BY Trevor David October 24, 2012 ? 0 COMMENTS
Local Culinary Creations with Artisan Whisky
Text & Photos: Clint Anesbury
Pairing food with various alcoholic beverages has been a tradition of many cultures for many generations. Each individual culture have used their own unique domestic grog and successfully paired it with a local delicacy, or in more common instances a standard, although humble, local dish: the corner stone of nutrition for the community. There are many nations throughout the globe which are notorious for matching locally produced liquor to an array of food dishes, and possible one of the most widely known places to do so is right here in our own back yard.
Japan, with its customary regime of tantalizing taste buds with well balanced combinations, has mastered the skill of matching up spirits with food. Like many other cultures, pairing dates back to a period where the Shogun reigned and Ronin were running around the country side with swords drawn. In current times, the relationship between food and alcohol has long lived on despite the decline in drink trends, such as Sake and Sochu consumers.

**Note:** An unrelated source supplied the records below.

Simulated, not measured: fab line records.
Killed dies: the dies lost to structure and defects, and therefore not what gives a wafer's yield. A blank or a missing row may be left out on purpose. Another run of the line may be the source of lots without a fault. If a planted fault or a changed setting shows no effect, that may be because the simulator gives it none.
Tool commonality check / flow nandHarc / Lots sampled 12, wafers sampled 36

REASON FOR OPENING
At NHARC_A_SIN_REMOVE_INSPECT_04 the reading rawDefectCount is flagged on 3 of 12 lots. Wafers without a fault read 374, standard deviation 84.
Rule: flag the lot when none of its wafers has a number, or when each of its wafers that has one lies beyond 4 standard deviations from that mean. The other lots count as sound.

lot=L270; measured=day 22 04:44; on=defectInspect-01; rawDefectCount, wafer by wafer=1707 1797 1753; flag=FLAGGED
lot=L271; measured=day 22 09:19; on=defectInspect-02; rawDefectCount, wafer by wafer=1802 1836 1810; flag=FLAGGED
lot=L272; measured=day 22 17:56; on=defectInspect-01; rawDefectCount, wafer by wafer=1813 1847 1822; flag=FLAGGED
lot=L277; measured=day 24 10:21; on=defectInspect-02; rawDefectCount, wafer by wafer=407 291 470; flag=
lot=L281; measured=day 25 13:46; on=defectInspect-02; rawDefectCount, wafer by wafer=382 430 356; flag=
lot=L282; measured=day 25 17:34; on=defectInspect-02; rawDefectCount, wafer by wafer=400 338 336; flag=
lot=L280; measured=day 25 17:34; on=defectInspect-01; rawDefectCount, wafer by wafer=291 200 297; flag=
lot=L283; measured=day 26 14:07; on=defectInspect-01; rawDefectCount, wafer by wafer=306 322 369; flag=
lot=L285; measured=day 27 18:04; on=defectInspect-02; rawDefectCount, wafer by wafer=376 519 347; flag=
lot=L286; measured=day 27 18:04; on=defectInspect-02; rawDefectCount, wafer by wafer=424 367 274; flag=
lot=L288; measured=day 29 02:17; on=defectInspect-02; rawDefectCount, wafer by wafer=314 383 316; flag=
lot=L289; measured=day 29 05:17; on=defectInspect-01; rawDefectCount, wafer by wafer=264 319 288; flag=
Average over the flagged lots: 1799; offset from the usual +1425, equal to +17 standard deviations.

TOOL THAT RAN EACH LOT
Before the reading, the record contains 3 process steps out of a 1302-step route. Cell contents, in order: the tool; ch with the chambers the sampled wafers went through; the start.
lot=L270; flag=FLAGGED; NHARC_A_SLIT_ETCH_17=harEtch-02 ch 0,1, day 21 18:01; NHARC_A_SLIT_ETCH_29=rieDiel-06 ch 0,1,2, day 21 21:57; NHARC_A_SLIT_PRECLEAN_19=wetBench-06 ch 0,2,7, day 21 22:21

Although the ongoing tradition of pairing food with drink is still present, or quite arguably the other way around, things have stepped up a notch throughout the globe. A lot of people have become that little more sophisticated when it comes to indulging their palates. Consumers of both food and drink are becoming educated and crossing boundaries that were once never considered. Instead of the classic pairing of say wine with a pasta dish or an adequate beer with a steak, dinners have become more daring and began to break away and opt for new alternatives. Perhaps a prime example is that of the current interest of pairing single malt whisky to various menus, and in particular Japanese whiskies. Locally distilled whisky from all the competitive brands can be amazingly complex; therefore it lends itself to pairing with an array of foods.
Breaking away from tradition, and as bizarre as it may sound, anything from Sushi to Nagoya?s famed chicken wings and Miso Katsu, seafood to Japanese pickles, the vast range of food items that can be paired with Japanese whisky are waiting for the challenge.
Sure, there are a bunch of well received whisky brands throughout the world, with many available in all the major liquor stores throughout Japan, but locally distilled whisky from the hands and hearts of the blenders of the Japanese whisky industry often create their distillate with the thought of making the spirit suitable for food pairing.
If you desire the taste and aroma of something completely different, arguably unique and often untouched, then pairing Japanese whisky to your next meal is sure to satisfy your craving. The exceptional and exquisite flavours in Japanese whisky will ensure an overwhelming experience. Next time you are out and about, and finances are not an issue treat yourself to a local, reasonable dish, paired with a Japanese whisky and savor the complexity of the spirit matched with food, you may bring to light a whole sensation and liking you never thought was possible.